"We're here for your pleasure. Not ours," states Bo Derek (as prim and proper Jane Parker), in her husband (John Derek's) sexual-skewing interpretation of the Tarzan mythos, Tarzan the Ape Man (1981).
Naturally, she's talking about the reasons why women are put on this Earth (for men's pleasure; not their own...), but she might as well be discussing the reasons this film looks the way it does.
Naturally, she's talking about the reasons why women are put on this Earth (for men's pleasure; not their own...), but she might as well be discussing the reasons this film looks the way it does.
Tarzan the Ape Man was produced -- seemingly -- entirely for male consumption and pleasure. After all, the film is a lingering, loving tribute not to Edgar Rice Burroughs' seemingly immortal jungle man character, but to Derek's legendary and statuesque, perfectly-sculpted body and her character's tantalizing sense of sexual "innocence."
I realize the purists -- and just about everybody else, too -- hated Tarzan the Ape Man when it was released back in the early 1980s, but perhaps it is not as far off the mark as many have insisted. If one considers the sexual allure of Maureen O’Sullivan, in Tarzan and his Mate (1934), for instance, one could see this film as honoring, perhaps, that heritage.

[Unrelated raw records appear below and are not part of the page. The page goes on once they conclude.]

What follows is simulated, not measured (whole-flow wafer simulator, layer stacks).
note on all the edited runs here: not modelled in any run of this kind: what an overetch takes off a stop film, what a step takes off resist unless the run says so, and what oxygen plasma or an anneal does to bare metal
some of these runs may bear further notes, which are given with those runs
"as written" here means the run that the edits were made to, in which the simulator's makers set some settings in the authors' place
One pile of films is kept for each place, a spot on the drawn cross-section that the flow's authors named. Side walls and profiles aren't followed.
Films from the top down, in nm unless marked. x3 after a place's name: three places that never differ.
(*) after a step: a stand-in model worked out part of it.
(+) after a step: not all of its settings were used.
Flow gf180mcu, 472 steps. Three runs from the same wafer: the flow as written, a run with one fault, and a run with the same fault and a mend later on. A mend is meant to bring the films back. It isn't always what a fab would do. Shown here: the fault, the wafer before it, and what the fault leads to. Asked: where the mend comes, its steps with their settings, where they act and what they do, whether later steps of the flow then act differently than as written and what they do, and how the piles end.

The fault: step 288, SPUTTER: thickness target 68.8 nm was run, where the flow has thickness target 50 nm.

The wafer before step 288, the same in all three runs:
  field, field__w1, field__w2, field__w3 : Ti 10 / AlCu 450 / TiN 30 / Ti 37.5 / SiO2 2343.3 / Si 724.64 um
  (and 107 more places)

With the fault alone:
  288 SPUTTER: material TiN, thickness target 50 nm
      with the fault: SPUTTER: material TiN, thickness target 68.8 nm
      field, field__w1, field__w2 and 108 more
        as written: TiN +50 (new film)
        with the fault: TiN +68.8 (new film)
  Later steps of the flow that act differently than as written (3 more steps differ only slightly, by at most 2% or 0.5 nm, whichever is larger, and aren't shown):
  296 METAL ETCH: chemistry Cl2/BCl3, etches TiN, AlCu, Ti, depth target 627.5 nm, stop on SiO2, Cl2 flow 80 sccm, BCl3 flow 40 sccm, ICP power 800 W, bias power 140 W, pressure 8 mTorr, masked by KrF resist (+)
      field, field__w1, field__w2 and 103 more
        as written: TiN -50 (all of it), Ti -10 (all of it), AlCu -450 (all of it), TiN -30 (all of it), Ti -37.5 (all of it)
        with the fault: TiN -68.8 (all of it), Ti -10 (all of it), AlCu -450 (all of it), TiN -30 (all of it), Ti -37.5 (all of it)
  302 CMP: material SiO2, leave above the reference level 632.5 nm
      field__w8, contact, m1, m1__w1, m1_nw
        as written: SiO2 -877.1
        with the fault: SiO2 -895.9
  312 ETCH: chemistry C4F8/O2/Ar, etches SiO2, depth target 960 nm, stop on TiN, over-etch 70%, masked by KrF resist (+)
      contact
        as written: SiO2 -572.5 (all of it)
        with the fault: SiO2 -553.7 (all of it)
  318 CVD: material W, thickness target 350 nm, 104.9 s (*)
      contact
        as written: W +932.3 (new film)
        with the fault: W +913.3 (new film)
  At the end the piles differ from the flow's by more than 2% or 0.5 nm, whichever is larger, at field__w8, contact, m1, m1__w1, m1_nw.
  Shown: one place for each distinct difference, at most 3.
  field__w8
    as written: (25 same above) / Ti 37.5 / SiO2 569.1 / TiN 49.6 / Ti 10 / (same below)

The basic idea of this "re-imagination" is a depiction of the Tarzan story re-framed and re-parsed from Jane's naive perspective; and as a sort of soft-core travelogue across gorgeous, picturesque, wild Africa.
Accordingly, the film's photography (of both naked bodies and exterior locations...) is never less than beautiful (some might say stunning), and there's no studio fakery to break the illusion of a sojourn into the bush, so-to-speak.
Accordingly, the film's photography (of both naked bodies and exterior locations...) is never less than beautiful (some might say stunning), and there's no studio fakery to break the illusion of a sojourn into the bush, so-to-speak.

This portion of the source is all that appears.